A few days ago, the New Yorker's Adam Gopnik reflected on the inescapable word "norms" under the still-young Trump administration, and how he has overturned one after another. "Google 'Trump' and 'norms,' and you find a huge, alarmed journalistic literature," Gopnik writes, "enumerating the norms of political discourse that Trump has overturned that week or day—but those same pieces will also, more often than not, point out that, after all, overturning norms is what he was elected to do." (He's not exaggerating.)

There's certainly anecdotal evidence that this is the case; it comes up in interview after interview with Trump supporters. "Being [politically correct] was going to kill the country. He speaks his mind and because of that, he's not going to lie to you." "He's outspoken. Other candidates wouldn't tell you how it is, but he does." "They see a person who actually stands for what they've been thinking in their heads but were too afraid to say all these years."

There's also experimental evidence that Trump's approach is succeeding at changing norms, according to an intriguing working paper that Cass Sunstein wrote about at Bloomberg View, led by University of Chicago economist Leonardo Bursztyn. The study's results suggest that people were less likely to want to hide their xenophobic beliefs after November 2016 than before. "What was unacceptable and rarely, if ever, spoken, could become acceptable and normal in a matter of weeks, if not days," the researchers write.

It was a clever test to observe social norms evolving in real time. Prior to the election, they paid participants—in states that Trump had 100 percent odds of winning—fifty cents to take a short survey. As part of the survey, they were asked to authorize the researchers to make a $1 donation to a stringently anti-immigration organization. If they authorized the donation, they received an additional $1 on top of their fifty cents.

But half of the respondents were told that authorizing the donation would be completely anonymous. The other half were told that the researchers "might personally contact you to verify your answers"—raising the specter that others might find out about their willingness to fund the organization.

Before the election, 54 percent of the participants who were promised anonymity authorized the donation and got their dollar. Only 34 percent of those who weren't promised anonymity did the same.

Then they followed up with those same people after the election. The percentage of respondents who weren't promised anonymity, yet authorized the donation anyway, shot up to 48 percent.

They also found a similar effect from a different experiment: Prior to the election, they informed half of one group of respondents that Trump was all but guaranteed to win their state, and didn't mention that to the other half. Of the half that received that little social hint, 46 percent authorized the donation; of the half that didn't, only 34 percent did.

The setup is a bit tricky, but the results suggest two simple concepts. First, knowing that Trump has wide support (either from popularity within the respondents' states or from winning the election) nudged respondents to care less about preserving the anonymity of their support for an anti-immigration organization.

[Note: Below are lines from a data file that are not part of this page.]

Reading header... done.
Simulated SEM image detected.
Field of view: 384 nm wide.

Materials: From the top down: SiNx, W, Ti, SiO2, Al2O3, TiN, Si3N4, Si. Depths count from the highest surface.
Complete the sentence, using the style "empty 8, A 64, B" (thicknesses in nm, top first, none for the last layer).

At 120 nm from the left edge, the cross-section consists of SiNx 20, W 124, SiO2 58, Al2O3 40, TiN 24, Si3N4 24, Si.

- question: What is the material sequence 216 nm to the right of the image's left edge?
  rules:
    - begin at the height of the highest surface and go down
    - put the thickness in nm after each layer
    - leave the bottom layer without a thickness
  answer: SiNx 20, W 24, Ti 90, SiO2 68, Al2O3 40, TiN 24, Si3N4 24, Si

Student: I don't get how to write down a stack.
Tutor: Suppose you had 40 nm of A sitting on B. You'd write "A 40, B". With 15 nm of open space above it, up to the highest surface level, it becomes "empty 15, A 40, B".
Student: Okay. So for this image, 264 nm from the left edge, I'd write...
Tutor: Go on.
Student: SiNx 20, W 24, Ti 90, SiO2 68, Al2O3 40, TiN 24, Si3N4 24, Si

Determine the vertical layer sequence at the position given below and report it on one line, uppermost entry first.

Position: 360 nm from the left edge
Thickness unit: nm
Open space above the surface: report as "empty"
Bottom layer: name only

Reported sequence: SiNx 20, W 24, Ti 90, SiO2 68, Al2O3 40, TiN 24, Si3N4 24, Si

Second, Trump's popularity didn't necessarily make them more xenophobic; the authors argue that, if it had, people making anonymous donations would have increased as well. Instead, it made xenophobes (or those willing to profit in a tiny way from xenophobia), more willing to be open about such a view.

It's a small study, still in the works, and not on its own more powerful than the months of reported anecdotes from the campaign trail. "Nothing in these findings demonstrates that Trump’s election is leading to an erosion of social norms against incivility and hatred, let alone against violence. But they’re suggestive," Sunstein writes. One of the roles that social sciences play in our understanding of events is to perform a check on that understanding—and in this case, to see if there's a foundation for the sense that our foundations may be eroding.